It should be noted that significant income gaps still existed between urban and rural areas despite the mainstream ideology to narrow these gaps. In 1978, the year of reform and opening-up, income gap between urban and rural residents was still 2.56 times. If various social protection and welfare entitled to urban employees are taken into account, real income gaps between urban and rural residents were much more significant. This result stemmed from urban-rural divide under the household registration ( hukou) system and primary capital accumulation at the expense of farmers’ interests. In this sense, development was high on the agenda for policymakers, while egalitarianism became a mere slogan.
2.2 Rural Income Gaps during Transition Period
The initial stage of rural economic reform is the “best times” of simultaneous income growth and narrowing income gaps with a balance between fairness and efficiency. In the late 1970s and early 1980s, rural economic reform not only led to a rapid increase in farmers’ income but reduced income gaps in the countryside as well. During 1978-1984, real per capita income in the countryside grew by 16.4% on an annual average basis - a rare growth miracle in Chinese history that never occurred in the three decades preceding reform and opening-up and never repeated thereafter.

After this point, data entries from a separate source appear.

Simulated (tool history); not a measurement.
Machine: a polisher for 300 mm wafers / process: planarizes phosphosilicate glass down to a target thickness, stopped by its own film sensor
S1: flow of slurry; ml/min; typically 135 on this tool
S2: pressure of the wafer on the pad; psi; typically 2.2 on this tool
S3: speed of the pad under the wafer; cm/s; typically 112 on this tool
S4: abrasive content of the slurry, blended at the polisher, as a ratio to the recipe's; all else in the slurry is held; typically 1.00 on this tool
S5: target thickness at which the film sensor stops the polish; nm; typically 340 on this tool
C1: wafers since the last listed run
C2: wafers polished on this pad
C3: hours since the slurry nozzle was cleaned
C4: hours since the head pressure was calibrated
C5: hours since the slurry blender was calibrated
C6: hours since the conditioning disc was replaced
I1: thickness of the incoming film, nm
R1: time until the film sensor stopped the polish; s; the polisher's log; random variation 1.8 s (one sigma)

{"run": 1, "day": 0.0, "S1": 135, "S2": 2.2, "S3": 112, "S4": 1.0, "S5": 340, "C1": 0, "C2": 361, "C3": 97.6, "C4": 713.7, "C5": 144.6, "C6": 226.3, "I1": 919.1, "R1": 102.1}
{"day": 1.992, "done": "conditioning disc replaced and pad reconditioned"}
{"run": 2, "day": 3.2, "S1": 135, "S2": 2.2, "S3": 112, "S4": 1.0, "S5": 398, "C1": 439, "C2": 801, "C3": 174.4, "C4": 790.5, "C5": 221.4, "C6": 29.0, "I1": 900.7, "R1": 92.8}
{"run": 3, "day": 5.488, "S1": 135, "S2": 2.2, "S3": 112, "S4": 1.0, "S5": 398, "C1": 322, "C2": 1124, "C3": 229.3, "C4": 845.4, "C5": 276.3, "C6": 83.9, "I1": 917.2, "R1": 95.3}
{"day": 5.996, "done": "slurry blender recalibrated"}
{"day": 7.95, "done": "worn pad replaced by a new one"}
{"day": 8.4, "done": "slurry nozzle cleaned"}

Various explanations have been offered on the surging income of farmers during this period. Some argue that household contract system incentivized farmers to increase agricultural yield. The reform also gave farmers greater freedom in the selection of crops and thus increased land allocation efficiency. In
addition, the reform allowed rural workforce to engage in non-agricultural activities and thus increased rural labor allocation efficiency. Others believe that farmers’ income increased because the Chinese government raised agricultural purchase price for a few times during this period3. More importantly, rural income gaps stayed flat during this period of time. According to a household survey conducted by the National Bureau of Statistics (NBS), rural Gini coefficient fluctuated within a range of 0.24-0.26 during 1979-1984. This shows that rural income inequality was limited and did not change much.
The reform in cities and towns was preceded by the reform in rural areas. Until the early 1980s, previous distribution system was still followed in cities without much change. Although wage growth for urban employees was less stagnant than during the Cultura Revolution4, it was far outpaced by the income growth of farmers. As a result, income gaps between urban and rural areas swiftly narrowed, down from 2.6 times in 1978 to 1.82 times in 1983 - the lowest level since China’s economic transition.
However, this period was short-lived. Income growth for farmers slowed as reform dividends diminished and stagnated for a rather long period of time since the mid-1980s. During 1985-1995, farmers’ per capita real income grew by only 3.6% on an annual average basis. Rural income gaps started to widen with industrial development and the emergence of non-farming jobs in the countryside. According to the NBS, the Gini coefficient of rural income gaps increased sharply from 0.26 in 1985 to 0.34 in 1995. According to an estimate by Chinese Household Income Project (CHIP) Series, rural Gini coefficient also increased during 1988-1995, up from 0.34 to 0.405.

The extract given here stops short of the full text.